Tiger Global loses Supreme Court battle Over Flipkart Capital Gains Tax
Supreme Court rules against Tiger Global, denying capital gains tax exemption on Flipkart stake sale.
Tiger Global loses Supreme Court battle over Flipkart capital gains tax
The legal law firm in India, Lakshmikumaran and Sridharan Attorneys, highlighted the Supreme Court’s ruling on Thursday against US-based investment firm Tiger Global in its challenge to taxation on its sale of a major stake in ecommerce company Flipkart.
The apex court upheld the tax authorities’ rejection of Tiger Global’s application seeking exemption from capital gains tax arising from the transaction. The order was delivered by a bench comprising Justices J B Pardiwala and R Mahadevan, with a detailed judgement awaited.
Transaction structured to avoid tax, says report
The court held that once a transaction is found to be prima facie structured to avoid income tax, the statutory bar under the proviso to Section 245R(2) of the Income Tax Act, 1961 applies. In such cases, tax authorities are not required to examine the merits of taxability.
The dispute centred on Tiger Global’s sale of its Flipkart stake to Walmart in 2018, valued at ₹144.4 billion (approximately $1.6 billion), which was part of Walmart’s $16 billion acquisition of Flipkart. Tiger Global had invoked the India–Mauritius tax treaty to claim exemption from capital gains tax. However, authorities argued that the structure was designed to avoid tax in India.
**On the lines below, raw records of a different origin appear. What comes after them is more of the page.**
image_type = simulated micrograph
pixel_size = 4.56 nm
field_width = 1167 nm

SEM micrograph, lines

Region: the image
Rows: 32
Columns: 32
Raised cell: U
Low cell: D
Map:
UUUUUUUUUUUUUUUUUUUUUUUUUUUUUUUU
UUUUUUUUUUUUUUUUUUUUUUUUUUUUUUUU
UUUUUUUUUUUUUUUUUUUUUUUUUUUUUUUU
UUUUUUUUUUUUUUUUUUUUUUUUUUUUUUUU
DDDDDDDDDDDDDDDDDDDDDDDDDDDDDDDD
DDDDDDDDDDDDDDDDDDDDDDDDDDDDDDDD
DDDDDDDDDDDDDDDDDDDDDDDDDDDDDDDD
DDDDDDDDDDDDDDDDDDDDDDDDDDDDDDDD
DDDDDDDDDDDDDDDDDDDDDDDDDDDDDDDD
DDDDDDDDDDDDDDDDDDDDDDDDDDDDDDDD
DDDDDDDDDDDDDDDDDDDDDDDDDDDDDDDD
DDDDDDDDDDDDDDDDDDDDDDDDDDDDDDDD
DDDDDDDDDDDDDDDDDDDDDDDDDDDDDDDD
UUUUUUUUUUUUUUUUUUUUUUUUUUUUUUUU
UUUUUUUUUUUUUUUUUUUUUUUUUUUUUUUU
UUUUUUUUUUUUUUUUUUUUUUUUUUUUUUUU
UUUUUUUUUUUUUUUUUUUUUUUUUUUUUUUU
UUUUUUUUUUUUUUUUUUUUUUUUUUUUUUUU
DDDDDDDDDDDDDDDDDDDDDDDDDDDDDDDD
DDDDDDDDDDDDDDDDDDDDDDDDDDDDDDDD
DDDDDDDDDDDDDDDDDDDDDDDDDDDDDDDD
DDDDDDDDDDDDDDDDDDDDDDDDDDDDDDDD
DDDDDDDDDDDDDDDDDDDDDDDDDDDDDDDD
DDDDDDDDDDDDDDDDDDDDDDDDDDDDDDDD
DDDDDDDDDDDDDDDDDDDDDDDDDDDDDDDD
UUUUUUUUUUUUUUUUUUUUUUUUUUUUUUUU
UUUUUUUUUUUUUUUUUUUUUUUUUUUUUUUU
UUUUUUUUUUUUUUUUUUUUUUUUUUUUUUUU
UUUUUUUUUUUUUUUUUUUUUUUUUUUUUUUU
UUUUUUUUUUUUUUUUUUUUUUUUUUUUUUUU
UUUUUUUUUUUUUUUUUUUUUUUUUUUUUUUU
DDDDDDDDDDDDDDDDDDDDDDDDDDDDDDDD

The Supreme Court noted that treaty eligibility alone does not negate tax avoidance.
"Once taxability has been established on the basis that the shares sold derived their value from assets in India, the inquiry cannot be diverted merely because the shares transferred were not of an Indian company."-the court said.
The bench also observed that treaty interpretation must align with legislative intent and later statutory amendments aimed at curbing abuse.
"Undoubtedly, the mere holding of a TRC cannot by itself prevent an inquiry subsequent to the amendments brought into the statute, particularly by the introduction of Section 90(2A) and Chapter X-A… if it is established that the interposed entity was a device to avoid tax."the court added.
The appeal before the apex court arose from an August 2024 judgment of the Delhi High Court, which had ruled in favour of Tiger Global. The high court had held that the firm was entitled to capital gains tax exemption under the India–Mauritius Double Taxation Avoidance Agreement (DTAA) and that a valid Tax Residency Certificate issued by Mauritius was sufficient proof of eligibility.
The government challenged the ruling, highlighting amendments to the India–Mauritius DTAA in May 2016, which allow India to tax capital gains from shares acquired on or after April 1, 2017. Authorities contended that the Mauritius entities were controlled by Tiger Global’s US parent and lacked independent decision-making, effectively serving as conduits.
Tax experts described the Supreme Court ruling as a significant shift for foreign investors. Hemen Asher, Partner - Direct Tax at Bhuta Shah & Co. LLP, said the judgment undermines long-standing expectations around tax certainty for overseas investors, as reliance on Tax Residency Certificates is no longer sufficient.
Amit Baid, Head of Tax at BTG Advaya, described the ruling as “a major, 180-degree shift” in how treaty benefits have traditionally been claimed, noting its serious implications for private equity, hedge funds, and FPIs using Mauritius and Singapore-based structures.
L. Badri Narayanan, Executive Partner at Lakshmikumaran and Sridharan Attorneys, said,
"The Supreme Court’s ruling in the Tiger Global case overturns the High Court decision and denies treaty benefits where transactions lack genuine substance and leads to double non-taxation, signaling that a Tax Residency Certificate alone is insufficient. This judgment marks a significant shift toward substance-over-form in India’s tax regime. Application of General Anti Abuse test It also raises critical questions on what constitutes adequate commercial substance, creating uncertainty for global investors. Multinational enterprises must urgently revisit their holding structures and governance frameworks to mitigate tax risks. Clear guidance will be essential to maintain investor confidence and ensure India remains an attractive destination for cross-border investments."
The Supreme Court’s ruling in the Tiger Global case underscores a clear shift in India’s approach to cross-border taxation, prioritizing substance over form. For global investors, the judgment signals that reliance on Tax Residency Certificates alone may no longer suffice, and that the commercial substance of transactions will be closely scrutinized. Multinational enterprises are likely to reassess their investment structures and governance frameworks to mitigate tax risks and ensure compliance, while clear regulatory guidance will be crucial to maintain investor confidence in India as a preferred destination for foreign investments.